Cambium saver installation

Hi,

And sorry if (and when) this topic may have already been addressed on the forums.

However, I'd ask for tips in installing a cambium saver, such as Petzl treesbee in a tree. Purpose is recreational tree climbing (geocaching) with SRT.

The system I'm using to install and retrieve the treesbee from the ground as described in the Petzl technical notice https://m.petzl.com/sfc/servlet.shepherd/version/download/0681r00000GGDOOAA5 works fine as long as the branch I'm using is the lowest branch or at least does not have any other branches directly below it. If there are any other branches below, using the technique described in the technical notice will get the treesbee to get stuck in the lower branch when hauling it upwards.

On the other hand I'd like to have branches below the one I'm using for the cambium saver for safety reasons, i.e. that there would be some sort of backup branch below to catch the SRT rope in case the original branch would unexpectedly break for some reason.

Is there a practical and good way to be able to install treesbee to some higher branch, which has several branches directly beneath it, or is it impossible? I.e. is the only way to put the rope itself directly over the branch (with rope protector) and forget about the cambium saver/treesbee in these kind of trees?
 
Basal anchor
Why are you using a cambium saver for SRT? If you are, are you setting a crown anchor or a basal anchor?
To damage the tree as little as possible, in the case of geocaching plenty of people climb to the same tree, even using possibly the very same branch for their rope, which is why it should be impacted as little as possible. Also to keep my rope in good condition.

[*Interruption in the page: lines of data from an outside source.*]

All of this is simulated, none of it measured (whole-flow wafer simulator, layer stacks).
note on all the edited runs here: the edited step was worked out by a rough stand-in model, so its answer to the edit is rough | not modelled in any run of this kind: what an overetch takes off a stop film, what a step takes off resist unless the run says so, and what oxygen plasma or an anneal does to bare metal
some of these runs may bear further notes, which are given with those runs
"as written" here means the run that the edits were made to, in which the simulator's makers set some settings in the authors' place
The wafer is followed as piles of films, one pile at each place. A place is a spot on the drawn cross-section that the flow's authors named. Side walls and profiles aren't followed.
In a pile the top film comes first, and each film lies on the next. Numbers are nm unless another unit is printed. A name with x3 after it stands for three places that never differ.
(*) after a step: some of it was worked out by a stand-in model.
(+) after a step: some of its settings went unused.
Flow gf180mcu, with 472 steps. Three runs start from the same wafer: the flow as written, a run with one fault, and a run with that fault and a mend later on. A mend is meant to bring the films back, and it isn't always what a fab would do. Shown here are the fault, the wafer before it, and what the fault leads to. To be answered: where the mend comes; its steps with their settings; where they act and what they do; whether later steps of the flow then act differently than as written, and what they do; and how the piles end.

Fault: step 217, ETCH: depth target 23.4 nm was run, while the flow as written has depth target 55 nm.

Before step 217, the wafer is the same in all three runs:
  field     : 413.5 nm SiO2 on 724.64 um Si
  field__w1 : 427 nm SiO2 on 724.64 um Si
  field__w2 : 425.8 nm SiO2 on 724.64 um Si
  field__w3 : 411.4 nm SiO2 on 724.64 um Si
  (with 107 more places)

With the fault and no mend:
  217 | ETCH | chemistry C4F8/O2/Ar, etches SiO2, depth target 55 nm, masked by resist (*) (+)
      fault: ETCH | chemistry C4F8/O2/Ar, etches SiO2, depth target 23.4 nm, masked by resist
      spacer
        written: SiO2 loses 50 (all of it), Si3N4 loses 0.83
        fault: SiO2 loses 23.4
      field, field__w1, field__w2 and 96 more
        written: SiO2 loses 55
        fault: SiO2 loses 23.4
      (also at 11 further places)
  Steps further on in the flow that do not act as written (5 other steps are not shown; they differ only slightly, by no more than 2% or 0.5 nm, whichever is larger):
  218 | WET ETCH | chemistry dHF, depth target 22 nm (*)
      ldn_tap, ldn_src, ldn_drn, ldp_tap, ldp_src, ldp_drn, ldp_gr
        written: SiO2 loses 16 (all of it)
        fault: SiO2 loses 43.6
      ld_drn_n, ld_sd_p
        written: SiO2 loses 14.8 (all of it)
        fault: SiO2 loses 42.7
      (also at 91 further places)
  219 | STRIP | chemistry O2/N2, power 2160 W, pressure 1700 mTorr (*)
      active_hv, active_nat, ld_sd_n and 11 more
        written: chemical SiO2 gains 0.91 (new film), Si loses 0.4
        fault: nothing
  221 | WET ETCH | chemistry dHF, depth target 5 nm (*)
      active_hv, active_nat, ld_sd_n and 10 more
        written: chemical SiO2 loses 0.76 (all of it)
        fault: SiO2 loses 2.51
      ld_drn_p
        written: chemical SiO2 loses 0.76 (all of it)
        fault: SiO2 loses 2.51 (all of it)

I'm using basal anchor (typically art snake anchor).

Are you saying that cambium saver is not a good idea on SRT? Why is that? Due to doubling the force at the branch?
 
Basal anchor

To damage the tree as little as possible, in the case of geocaching plenty of people climb to the same tree, even using possibly the very same branch for their rope, which is why it should be impacted as little as possible. Also to keep my rope in good condition.

I'm using basal anchor (typically art snake anchor).

Are you saying that cambium saver is not a good idea on SRT? Why is that? Due to doubling the force at the branch?
It's not that it's not a good idea, just unnecessary most of the time. A ring and ring friction saver makes a great canopy anchor though, especially if you use a lot of redirects, something you usually don't do whdn geocaching.
 
The Friction on a branch is very small in SRT. You wont damage the branch by not using a friction saver. To damage the tree as little as possible, use a canopy TIP.

You'll have the same issue as with the friction saver though: the rope will get cinched around the lowest branch if you capture multiple. To solve this issue you need to isolate a branch, so there is only a single branch captured by the throwline.

You could also just use a normal base tie, the wear on the tree is negligible. I occasionally do T5 caching too, and I'd use a base tie if the situation requires it. As long as you're not using spurs you wont damage the tree in any significant way.
 
The Friction on a branch is very small in SRT. You wont damage the branch by not using a friction saver. To damage the tree as little as possible, use a canopy TIP.

You'll have the same issue as with the friction saver though: the rope will get cinched around the lowest branch if you capture multiple. To solve this issue you need to isolate a branch, so there is only a single branch captured by the throwline.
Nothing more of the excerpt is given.